To: Oral Roberts who wrote (52194)5/20/2004 4:26:11 PM
From: Ish  Respond to of 57110
 
<<On the lack of inflation front the mills have informed us of another 5% increase for all June orders. >>

Better than the gas increase. BTW two weeks ago gas was $1.64 and diesel was $1.79. Now gas is $2.05 and diesel is still $1.79.



To: Oral Roberts who wrote (52194)5/24/2004 10:56:36 AM
From: zonder  Respond to of 57110
 
chron.com

... a new research report from three economists at the Federal Reserve Bank of Atlanta. Innocently titled Examining Contributions to Core Consumer Inflation Measures, the 52-page paper tells us that most of the ominous decline in the core inflation rate that occurred between the 9/11 attacks and the end of 2003 can be traced to two factors: declining apartment rents and sagging used car prices.

Those, in turn, were caused by the very low interest rates created by the Federal Reserve in its attempt to avoid a collapse and to stimulate the economy. In other words, the low interest rates that were supposed to cure a sagging economy also put in motion forces that were measured as the deflation everyone feared.

The study found that most of the decline in core-services inflation, a category that includes shelter, could be traced to declining apartment rents. This is no minor matter because "rent" and "owner's equivalent rent" account for 29.6 percent of the consumer price index. A decline in apartment rents works itself into the computation of "owner's equivalent rent," which is the measure the Bureau of Labor Statistics uses instead of housing prices.
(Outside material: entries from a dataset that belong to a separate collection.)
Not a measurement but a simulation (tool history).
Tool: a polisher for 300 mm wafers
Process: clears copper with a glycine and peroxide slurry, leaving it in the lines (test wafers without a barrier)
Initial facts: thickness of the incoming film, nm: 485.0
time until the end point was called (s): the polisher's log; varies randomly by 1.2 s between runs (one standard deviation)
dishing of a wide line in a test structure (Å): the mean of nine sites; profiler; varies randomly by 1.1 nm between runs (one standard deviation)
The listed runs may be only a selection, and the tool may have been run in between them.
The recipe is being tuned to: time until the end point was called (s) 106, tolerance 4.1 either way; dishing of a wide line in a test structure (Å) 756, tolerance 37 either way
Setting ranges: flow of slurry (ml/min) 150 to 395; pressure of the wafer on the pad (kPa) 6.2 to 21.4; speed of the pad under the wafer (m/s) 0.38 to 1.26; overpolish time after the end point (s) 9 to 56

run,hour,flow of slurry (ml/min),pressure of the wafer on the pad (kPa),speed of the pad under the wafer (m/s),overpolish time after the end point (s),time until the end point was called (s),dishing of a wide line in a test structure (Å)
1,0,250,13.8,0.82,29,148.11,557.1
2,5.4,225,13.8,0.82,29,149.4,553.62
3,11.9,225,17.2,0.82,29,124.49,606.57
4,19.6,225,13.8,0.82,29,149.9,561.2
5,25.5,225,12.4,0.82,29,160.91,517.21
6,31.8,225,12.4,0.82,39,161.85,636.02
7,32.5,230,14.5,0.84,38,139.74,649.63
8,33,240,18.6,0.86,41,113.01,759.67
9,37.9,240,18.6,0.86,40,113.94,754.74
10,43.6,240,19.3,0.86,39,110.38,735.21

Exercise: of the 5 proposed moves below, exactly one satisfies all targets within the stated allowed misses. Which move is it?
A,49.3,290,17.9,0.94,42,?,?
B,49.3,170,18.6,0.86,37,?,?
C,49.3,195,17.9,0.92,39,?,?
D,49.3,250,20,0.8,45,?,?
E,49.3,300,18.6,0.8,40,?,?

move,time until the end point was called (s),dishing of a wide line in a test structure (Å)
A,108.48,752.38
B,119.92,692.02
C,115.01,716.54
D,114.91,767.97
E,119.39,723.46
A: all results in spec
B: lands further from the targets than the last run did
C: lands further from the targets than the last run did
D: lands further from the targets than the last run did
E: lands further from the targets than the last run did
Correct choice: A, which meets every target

Putting the two factors together, the Atlanta study concluded that two-thirds of the sharp decline in core inflation from late 2001 through 2003 could be traced directly to rents and used cars. And both were the direct result of low interest rates.

...

What does that mean?

First, we aren't crazy. The millions who were skeptical about the reported 1.1 percent rate of core inflation (consumer prices, excluding food and energy) for 2003 had good reason to be skeptical. The price index was wacko. The inflation we experienced in our wallets was real.

Second, disinflation (the decline of the rate of inflation) may have been a concern, but actual deflation wasn't — and isn't — in the cards.